Breaking Rules

norules

I believe I have some ‘splaining to do for not posting in a while. What it really comes down to is I break a lot of rules, and not just writing rules, but all kinds of rules, especially airplane rules when they have the fasten seatbelt sign still illuminated after the third round of beverages. I mean, really? We’re not all blessed with elephant bladders. And stop signs aren’t meant for a full completion, that’s why those self-driving cars are getting into accidents. (News Flash: Humans are too unpredictable.) And I refuse to have mattress tags in my house, regardless of jail time.

So, back to the writing rules before this post turns into a full blown rant, cuz I’m always one step away.

I’ve been working more on manuscript #1 after a wonderful, constructive, agent critique. Now I shouldn’t be relying on agents for this, I know. I should be joining a writing group. But I already have a Costco membership, and more plastic in an already fat wallet full of rewards/points/loyalty/discount cards will kill the sciatica. (Damn people, just give me the discount! And stop asking me to fill out a survey for it. You gotta fill out a survey for everything these days. Even breathing. Like all I have time for is sitting at home reviewing my experiences buying bird food and cans of beans like it was a mind-bending event. I’d write a novel about it if it made good literature. But it doesn’t. So keep your 5% off and leave me alone.) (See, I broke my no-ranting rule.) (But if you rant within parenthesis, it doesn’t count.) (I made up that rule.) (Feel free to use it.)

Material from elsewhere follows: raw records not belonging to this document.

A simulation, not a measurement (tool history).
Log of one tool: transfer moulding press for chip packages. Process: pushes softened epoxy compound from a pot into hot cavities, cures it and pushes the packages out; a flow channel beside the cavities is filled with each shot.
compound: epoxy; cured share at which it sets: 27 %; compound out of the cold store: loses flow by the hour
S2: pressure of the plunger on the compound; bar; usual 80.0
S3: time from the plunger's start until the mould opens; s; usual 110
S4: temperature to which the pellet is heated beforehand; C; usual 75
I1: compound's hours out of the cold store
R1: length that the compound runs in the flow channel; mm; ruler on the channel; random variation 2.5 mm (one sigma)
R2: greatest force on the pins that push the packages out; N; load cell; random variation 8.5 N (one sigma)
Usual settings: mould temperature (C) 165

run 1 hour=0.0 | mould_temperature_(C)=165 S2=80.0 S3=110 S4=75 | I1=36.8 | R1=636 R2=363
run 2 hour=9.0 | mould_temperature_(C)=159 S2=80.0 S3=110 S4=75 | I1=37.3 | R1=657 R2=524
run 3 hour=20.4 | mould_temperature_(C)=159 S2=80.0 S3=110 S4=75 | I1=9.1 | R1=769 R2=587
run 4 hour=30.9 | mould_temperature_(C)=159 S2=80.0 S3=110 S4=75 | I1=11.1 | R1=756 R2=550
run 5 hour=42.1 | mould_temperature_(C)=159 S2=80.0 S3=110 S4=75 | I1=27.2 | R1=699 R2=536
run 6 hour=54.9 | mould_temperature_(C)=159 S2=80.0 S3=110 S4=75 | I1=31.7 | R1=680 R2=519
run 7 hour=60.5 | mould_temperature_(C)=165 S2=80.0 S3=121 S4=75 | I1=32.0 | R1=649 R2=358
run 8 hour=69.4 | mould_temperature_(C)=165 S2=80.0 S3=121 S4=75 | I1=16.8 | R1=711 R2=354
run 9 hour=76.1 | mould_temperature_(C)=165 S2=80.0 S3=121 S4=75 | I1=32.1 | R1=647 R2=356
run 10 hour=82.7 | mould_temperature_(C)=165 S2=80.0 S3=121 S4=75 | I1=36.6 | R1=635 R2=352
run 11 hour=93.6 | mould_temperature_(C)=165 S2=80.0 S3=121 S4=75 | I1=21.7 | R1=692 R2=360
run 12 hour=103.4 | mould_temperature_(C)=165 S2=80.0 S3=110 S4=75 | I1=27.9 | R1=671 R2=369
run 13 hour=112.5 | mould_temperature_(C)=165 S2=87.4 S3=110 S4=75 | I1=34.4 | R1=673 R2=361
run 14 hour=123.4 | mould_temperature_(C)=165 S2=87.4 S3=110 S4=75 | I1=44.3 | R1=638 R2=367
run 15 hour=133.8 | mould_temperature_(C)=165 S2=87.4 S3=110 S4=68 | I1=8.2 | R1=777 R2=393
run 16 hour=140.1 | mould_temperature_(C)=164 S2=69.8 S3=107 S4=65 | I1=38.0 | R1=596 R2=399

So I broke that have a good writing schedule rule and wrote like a madman. I had all sorts of ideas popping up at random times, which had me flying to my computer, closing the door, hissing at people who are knocking, asking about unimportant things like meals and laundry and how to solve quadratic equations like I wasn’t an English major and didn’t dream about returning to my high school math teacher one day and saying, “See, Mr. P? I told you I’d never use algebra! Muhahaha.” And how can I possibly focus on sock pairing when I’ve left my character dangling on a cliff?

mathjoke

And the problem is, I’m a closet writer. I should really march out and declare equal rights, parading around congress wearing nothing but pages of classics, but the closet is quite comfortable really. Low expectations. Low demands. Very little pity involved. It’s wonderful. Actually it’s a writer’s paradise. Plus, it’s very quiet in there.

Also when you don’t explain your time to anyone, good comedy follows. People think you’re really spacy and flaky and are prone to agoraphobia. Someone can be talking about boring things, while I flesh out plot holes. I do it all the time and miss important stuff, like when I’m next in line.

“Miss, your turn.”

“What? Who? Do you really think that would work? Can I kill him off?”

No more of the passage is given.